We live in a time when sharing our thoughts, feelings, reflections, and recommendations about nearly everything is easier and more ubiquitous than at any point in human history. With the click of a button we can “like” something on social media or offer an emoji that captures our feelings about it. We are urged to write reviews on Yelp, Open Table, Google, or Amazon. Conversely, we also look to recommendations more than ever before. Before I buy anything or eat at any restaurant or watch any movies or television shows, I look to see how many “stars,” positive ratings, or reviews are associated with whatever I’m considering buying, watching, or consuming. This is why today, more than ever, the most powerful and effective form of advertising is word-of-mouth.
It has never been easier to share our faith with more people, yet we’re often hesitant to do it. Why is that?

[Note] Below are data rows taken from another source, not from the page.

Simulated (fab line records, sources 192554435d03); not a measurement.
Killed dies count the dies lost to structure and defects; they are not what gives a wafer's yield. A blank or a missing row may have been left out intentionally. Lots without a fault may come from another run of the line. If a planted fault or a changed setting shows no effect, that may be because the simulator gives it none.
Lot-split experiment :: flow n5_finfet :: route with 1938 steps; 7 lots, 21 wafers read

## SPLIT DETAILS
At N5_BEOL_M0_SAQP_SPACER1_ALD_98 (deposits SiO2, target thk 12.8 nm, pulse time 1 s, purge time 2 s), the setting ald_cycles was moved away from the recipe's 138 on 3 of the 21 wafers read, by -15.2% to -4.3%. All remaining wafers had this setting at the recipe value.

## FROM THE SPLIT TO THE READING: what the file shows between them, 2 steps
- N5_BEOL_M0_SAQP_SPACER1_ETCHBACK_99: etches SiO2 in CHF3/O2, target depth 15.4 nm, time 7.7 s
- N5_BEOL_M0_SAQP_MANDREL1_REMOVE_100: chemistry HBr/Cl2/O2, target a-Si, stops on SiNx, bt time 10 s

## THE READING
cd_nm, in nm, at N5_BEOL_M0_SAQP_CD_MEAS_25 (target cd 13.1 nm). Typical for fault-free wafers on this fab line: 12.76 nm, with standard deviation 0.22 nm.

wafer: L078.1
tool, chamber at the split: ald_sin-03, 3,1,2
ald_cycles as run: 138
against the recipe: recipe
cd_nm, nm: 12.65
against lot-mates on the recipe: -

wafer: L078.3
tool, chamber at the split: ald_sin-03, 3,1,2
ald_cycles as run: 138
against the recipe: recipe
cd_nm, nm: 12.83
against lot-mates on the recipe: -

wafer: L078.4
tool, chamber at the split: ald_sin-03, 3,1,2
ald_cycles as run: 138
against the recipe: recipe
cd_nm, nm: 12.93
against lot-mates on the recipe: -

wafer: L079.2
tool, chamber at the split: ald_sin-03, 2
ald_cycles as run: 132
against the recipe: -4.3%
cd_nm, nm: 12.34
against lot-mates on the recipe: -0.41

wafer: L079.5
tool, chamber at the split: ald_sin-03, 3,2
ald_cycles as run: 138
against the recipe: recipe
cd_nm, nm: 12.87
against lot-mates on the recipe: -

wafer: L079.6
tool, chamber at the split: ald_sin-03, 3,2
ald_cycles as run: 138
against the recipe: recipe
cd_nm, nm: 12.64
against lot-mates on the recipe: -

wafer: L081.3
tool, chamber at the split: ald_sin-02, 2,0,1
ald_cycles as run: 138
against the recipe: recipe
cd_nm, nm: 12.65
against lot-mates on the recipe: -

Today, there are many people who are skeptical of faith, and even more skeptical of what is often referred to as “organized religion.” Who can blame them? There have been more than a few bad reviews of Christians and churches. Read those reviews and you’ll find words like “hypocritical,” “judgmental,” “irrelevant,” “mean- spirited,” “anti-intellectual,” “anti-gay,” and I’m sure you’ve heard many more.
These reviews don’t reflect Jesus or the gospel he preached. They don’t describe the church he intended. Neither do they reflect most Christians and churches that I know. But they do describe some Christians, some churches, and the unfortunate experience of some people.
Several years ago a friend sent me an e-mail announcing that she would no longer call herself a Christian. She had just had a conversation with a man who announced his faith to her, but then proceeded to share views that she found offensive and completely contrary to the gospel of Jesus as she understood it. She wrote, “I don’t want to be associated with the faith this man was professing.” So, she said, she would call herself a follower of Jesus but would not publicly identify herself as a Christian any more.
I told her I completely understood why she felt this way, and I agreed that this man’s faith did not reflect the Christian faith as I understood it. But, I suggested, “If people like you stop calling themselves Christians, how will anyone know that there are any other kind of Christians than the kind reflected by the man you spoke with today?”
None of us are perfect in how we live out our faith. But we are all called by Jesus to live and share our faith in such a way that others see him in us. The apostle Paul described himself and his colleagues as “Christ’s ambassadors,” and he believed that God was making his appeal to others through them. Jesus told his disciples to go into all the world and make disciples, teaching the things he had taught and baptizing others who would accept his call.
And just as people are sometimes turned away from the faith because of the witness of Christians, most people who choose to follow Jesus do so because of the positive witness of Christians through whom they experienced love and from whom they heard a compelling witness and example of what it means to be a Christian. In other words, most people who become Christians do so because of the “positive reviews” of others who have become Christians.
Jesus’ Passion: Connecting with the Spiritual but Not Religious
We live in a time when an increasing number of people claim to be “spiritual but not religious.” This is not new. In Jesus’ time there were many who had spiritual yearnings but who had been turned off by the organized religion of his day. Jesus’ passion seems to have been connecting with these people. When he called his first disciples, fishermen along the shoreline of the Sea of Galilee, he called them to follow him and to become fishers of people. That is still his call upon those who see themselves as Christians today—we accept his call to follow him and to fish for people.
Jesus was criticized for being a friend of “sinners and tax collectors.” He befriended the broken, the sinful, the sick, and the demon possessed. This was his passion. Again, if we are walking with him we must see that he longs to draw people to God.
I love the story of Zacchaeus, the chief tax collector of Jericho (it appears he was short and had to climb a tree to catch a glimpse of Jesus). Jesus sought him out, invited himself over for dinner, and helped Zacchaeus find his way back to God. The story ends with Jesus explaining to the religious leaders why he was eating at the home of a notorious sinner: “The Son of Man came to seek out and to save the lost” (Luke 19:10 NRSV). This verse captured Jesus’ life mission.
If this was Jesus’ mission, is it not also to be our mission as his followers?